968full-harry-potter-and-the-order-of-the-phoenix-screenshot The Order of the Phoenix is lame sauce of an astonishing ferocity. The book has its problems (biggest of which is the fact that Harry becomes a girl–a weepy, hormonal, adolescent girl who needs a strong father and a lot of swats), but at least it managed to establish a measure of tension throughout. I remember the fat middle section being grim and nerve-wracking as the toadish Professor Umbridge takes over the school and Voldemort takes over Harry’s brain. The movie is neither grim nor nerve-wracking and Umbridge is cute and pink in an infuriating, cat-fluffish way, but nothing menacing whatever. As for Voldemort inside Harry’s brain, talk about painfully unelectrifying. Director David Yates knows little about suspense and even less about letting it all climax; composer Nicholas Hooper knows half as much about either. (Where are the doggone trumpets? Did Hooper fire the entire brass section?) The whole movie–from dementors to the Ministry of Magic to I must not tell lies to Dumbledore’s army to the dorky centaurs to Sirius’s death to exorcising Harry–shuffles around without a clue about how to make us give a cotton-pickin’ darn. About anything. Except Luna. I cared about Luna. Luna was fine.
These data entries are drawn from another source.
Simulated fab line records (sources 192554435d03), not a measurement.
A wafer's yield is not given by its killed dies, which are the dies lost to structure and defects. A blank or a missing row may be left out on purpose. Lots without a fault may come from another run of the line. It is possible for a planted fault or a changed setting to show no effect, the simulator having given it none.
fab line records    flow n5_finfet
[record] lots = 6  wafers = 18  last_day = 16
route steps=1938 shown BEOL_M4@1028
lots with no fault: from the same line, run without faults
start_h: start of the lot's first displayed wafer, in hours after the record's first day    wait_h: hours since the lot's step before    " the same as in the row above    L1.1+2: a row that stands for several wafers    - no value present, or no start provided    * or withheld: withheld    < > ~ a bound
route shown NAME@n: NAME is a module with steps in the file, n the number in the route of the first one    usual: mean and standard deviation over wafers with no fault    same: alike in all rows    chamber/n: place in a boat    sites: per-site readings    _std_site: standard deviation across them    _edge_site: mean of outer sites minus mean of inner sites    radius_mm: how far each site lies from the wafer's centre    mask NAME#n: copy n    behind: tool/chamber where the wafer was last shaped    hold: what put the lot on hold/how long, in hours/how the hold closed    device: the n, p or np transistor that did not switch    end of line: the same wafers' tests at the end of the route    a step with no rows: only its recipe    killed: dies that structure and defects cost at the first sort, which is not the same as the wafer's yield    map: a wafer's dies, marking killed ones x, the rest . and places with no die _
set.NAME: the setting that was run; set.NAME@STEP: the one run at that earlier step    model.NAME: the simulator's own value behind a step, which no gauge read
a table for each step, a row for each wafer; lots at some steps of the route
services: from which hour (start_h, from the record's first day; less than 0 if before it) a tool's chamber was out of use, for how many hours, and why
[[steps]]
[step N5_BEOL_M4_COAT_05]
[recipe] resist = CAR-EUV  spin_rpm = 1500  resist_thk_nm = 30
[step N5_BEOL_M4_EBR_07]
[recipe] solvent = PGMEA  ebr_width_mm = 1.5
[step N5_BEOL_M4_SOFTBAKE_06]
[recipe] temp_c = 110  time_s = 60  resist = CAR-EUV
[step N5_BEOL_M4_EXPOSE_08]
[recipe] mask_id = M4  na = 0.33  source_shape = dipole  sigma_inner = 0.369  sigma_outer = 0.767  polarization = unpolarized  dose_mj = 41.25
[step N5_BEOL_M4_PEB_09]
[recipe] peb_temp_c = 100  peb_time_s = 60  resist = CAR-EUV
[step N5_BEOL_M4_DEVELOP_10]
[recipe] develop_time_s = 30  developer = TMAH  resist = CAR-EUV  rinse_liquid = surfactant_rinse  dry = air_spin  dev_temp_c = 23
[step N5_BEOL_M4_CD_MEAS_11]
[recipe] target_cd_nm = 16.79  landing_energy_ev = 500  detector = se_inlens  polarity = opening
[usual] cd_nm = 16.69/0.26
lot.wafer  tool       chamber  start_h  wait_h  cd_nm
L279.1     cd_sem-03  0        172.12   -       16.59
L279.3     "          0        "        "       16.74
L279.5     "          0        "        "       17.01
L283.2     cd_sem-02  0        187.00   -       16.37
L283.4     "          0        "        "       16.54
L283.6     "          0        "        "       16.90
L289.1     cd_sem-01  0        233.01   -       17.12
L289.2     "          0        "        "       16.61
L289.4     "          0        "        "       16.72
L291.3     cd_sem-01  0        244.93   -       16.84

Harry Potter 6: The Half-Blood Prince (2009) 3-stars1


Loads better than the fifth. Harry (mostly thanks to Liquid Luck) regains some badly needed personality, Tom Felton is surprisingly strong as a newly nuanced Draco Malfoy, and Snape starts to really come into the fore as a character we should reckon with–and still don’t quite understand. But they utterly ruined Ginny. In the book, she is smart, capable, and with-it. In the movie, she’s a giddy, awkward distraction. As for the directing/writing, the plot-builder scenes are generally more dynamic with everything from humor (Ron in love) to quite miserable (the drink of despair), but as always, the action scenes pull their punches and the climax crumbles like old elastic. Sectum sempra had me yawning. So did the Weasleys’ house on fire. Dumbledore’s death is criminally underplayed and where the heck is his funeral? That is such a crucial scene to the story: everything has changed with Dumbledore gone and we need that moment of mourning, of taking stock, of getting ready for the tough fight to come in the next film. Of all the brainless omissions to make, this one was the absolute worst.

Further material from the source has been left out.